SERMON FOR SUNDAY, MARCH 28, 2010 SAINT ANNE’S
PALM SUNDAY, YEAR C LYDIA HUTTAR BROWN
Luke 22:1 4 -23:56
I want to tell you three things about this story.
First, the Jews did not kill Jesus.
For too long the story of the passion — the suffering and death of Jesus — has been used to justify anti-Semitism.
Hatred, prejudice, even violence have been justified by selective reading of this story.
But remember – Jesus was a Jew. His disciples and friends were all Jews — good, faithful people trying to follow God as best they could.
The gospels were written for particular audiences, with particular objectives in how the authors framed the events, which details were chosen.
In a time of persecution, it was important that any Roman government officials who read or heard them would be assured that Jesus had not posed a threat to the government, but to the religious establishment.
The second thing I want to tell you is this:
The power of the story does not lie in seeing it as an account of a historical event, but in recognizing what it reveals about our humanity.
We are not so different from the people in the story.
Episcopal priest John Westerhoff reminds us that Jesus was executed for political reasons by the political authorities.
Then, as now, ambition and power can corrupt … can cloud a person’s vision and distort a person’s reality.

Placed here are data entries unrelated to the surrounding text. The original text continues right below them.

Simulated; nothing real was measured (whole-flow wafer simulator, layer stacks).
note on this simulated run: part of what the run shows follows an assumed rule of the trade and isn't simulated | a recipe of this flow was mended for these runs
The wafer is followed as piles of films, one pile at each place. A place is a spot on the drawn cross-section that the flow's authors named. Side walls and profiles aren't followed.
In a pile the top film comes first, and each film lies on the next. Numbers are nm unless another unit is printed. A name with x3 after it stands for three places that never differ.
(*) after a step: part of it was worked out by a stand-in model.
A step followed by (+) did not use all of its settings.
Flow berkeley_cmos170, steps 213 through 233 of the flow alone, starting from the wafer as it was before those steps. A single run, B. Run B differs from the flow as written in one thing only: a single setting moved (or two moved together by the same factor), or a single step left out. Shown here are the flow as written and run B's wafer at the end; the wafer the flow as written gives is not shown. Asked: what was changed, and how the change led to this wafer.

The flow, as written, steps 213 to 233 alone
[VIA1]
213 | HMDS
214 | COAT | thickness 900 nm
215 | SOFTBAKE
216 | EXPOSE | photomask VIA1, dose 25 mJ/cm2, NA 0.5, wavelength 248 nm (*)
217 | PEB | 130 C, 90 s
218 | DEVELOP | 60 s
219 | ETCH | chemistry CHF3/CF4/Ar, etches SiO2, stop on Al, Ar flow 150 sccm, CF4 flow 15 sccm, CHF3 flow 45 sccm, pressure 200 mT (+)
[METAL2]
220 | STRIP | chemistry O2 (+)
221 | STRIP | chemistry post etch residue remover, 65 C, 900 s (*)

“The old story tells what happens today: leaders act to protect position and privilege; justice is corrupted; betrayal and cowardice are acted out; the victim is blamed and brutalized.”[1]
Mel Gibson, in his movie “The Passion” , portrays those responsible for Jesus’ death as evil, sadistic.
Certainly evil and intentional hurtfulness are part of the story.
But this view allows us to distance ourselves from the story,
to say it was “those people” who did it. Westerhoff says:
“To tell the story faithfully we need to remember that it is more a story about the evil we participate in than about some particular evil people long ago. Those who crucified Jesus were confronted by complex moral issues and decided on what they believed to be best for all under unfortunate circumstances. The most serious evil in this world is done by those who think they are doing good, or at least the best they can, in a less than perfect world.”[2]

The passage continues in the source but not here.